SEISMIC EMISSION TOMOGRAPHY-2: Seismic used to map permeability fields

Dec. 18, 2006
This is the second of two parts on the use of seismic emission tomography (SET) to directly map reservoir permeability fields.

This is the second of two parts on the use of seismic emission tomography (SET) to directly map reservoir permeability fields. The first part appeared last week (OGJ, Dec. 11, 2006, p. 37).

Burlington Resources Inc., now part of ConocoPhillips, in conjunction with STRM LLC, has conducted a series of field studies to test the validity of the fluid pressure (Pf) wave geomechanical model using SET for direct mapping of the reservoir scale permeability field.

Two studies were done: a tight gas sand discovery well in northern British Columbia and a frac in the Barnett shale in North Texas. Data for both studies were acquired and processed by MicroSeismic Inc., Houston, with further processing of the raw SET data and analysis by STRM. The following criteria were used to determine the success of the technology.

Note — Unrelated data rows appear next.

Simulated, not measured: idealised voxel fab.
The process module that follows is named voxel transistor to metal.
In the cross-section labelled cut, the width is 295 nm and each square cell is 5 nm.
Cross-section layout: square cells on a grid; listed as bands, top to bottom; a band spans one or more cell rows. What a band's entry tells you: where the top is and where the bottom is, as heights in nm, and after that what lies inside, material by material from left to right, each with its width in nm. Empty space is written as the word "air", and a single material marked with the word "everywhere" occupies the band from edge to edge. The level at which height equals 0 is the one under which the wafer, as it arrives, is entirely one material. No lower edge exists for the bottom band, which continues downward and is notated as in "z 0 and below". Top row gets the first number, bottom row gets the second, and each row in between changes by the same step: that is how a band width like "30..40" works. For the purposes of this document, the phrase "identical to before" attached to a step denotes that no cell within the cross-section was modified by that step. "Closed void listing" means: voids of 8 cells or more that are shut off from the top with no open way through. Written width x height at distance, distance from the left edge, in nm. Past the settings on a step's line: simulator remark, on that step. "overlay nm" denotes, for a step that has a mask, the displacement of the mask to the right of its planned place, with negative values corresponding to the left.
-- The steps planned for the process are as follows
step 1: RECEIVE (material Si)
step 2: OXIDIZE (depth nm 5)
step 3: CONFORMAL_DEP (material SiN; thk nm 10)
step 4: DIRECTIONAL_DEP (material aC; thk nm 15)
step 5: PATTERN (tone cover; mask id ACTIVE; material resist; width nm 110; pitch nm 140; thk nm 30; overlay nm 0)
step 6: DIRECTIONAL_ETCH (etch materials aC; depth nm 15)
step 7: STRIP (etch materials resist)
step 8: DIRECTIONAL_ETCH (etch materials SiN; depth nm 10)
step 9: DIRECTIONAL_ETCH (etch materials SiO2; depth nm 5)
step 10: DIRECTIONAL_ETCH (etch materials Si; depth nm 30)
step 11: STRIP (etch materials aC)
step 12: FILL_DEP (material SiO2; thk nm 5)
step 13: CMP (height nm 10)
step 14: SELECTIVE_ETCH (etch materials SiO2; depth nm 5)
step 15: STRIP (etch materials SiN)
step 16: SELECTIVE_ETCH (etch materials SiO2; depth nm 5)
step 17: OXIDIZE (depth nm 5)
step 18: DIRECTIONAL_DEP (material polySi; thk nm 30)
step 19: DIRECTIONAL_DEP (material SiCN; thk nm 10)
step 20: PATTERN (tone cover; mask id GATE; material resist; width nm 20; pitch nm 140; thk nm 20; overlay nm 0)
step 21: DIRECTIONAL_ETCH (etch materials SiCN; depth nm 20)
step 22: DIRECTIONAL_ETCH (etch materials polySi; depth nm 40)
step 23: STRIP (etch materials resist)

  1. Acoustic energy (AE) emission trends should parallel known tectonic trends of folds, faults, and jointing.
  2. A change in fluid pressure at the well should produce AE patterns consistent with known tectonic trends, e.g., jointing, faulting, etc.
  3. The AE patterns produced by the ΔPf should statistically parallel directions of maximum shear stress for Mohr Coulomb failure criteria consistent with the ambient Shmax.
  4. The AE emissions must be demonstrably related to crack failure.
  5. It should be possible to acquire data in a production environment.

Field study 1

The British Columbia study was conducted on a tight gas sand discovery well in the Canadian Rockies Foothills belt.

An initial network of nine 6-channel Kinemetric K2 portable seismic stations was established to monitor a cube with an 8x8 km map area and a 4-km depth. Each station consisted of one 3C and three 1C Sercel geophones for a total of 54 channels for the entire network.

Three stratigraphic intervals were monitored during the study period, which extended over a month. The lowest two intervals were flow tests, and the third was a frac.

Various adverse field conditions caused the successive loss of stations from nine for the first test to seven for the second and five for the third. Although all tests showed the predicted AE patterns, the two latter tests monitored by less than 54 channels resulted in significant aliasing and antenna effects that degraded resolution.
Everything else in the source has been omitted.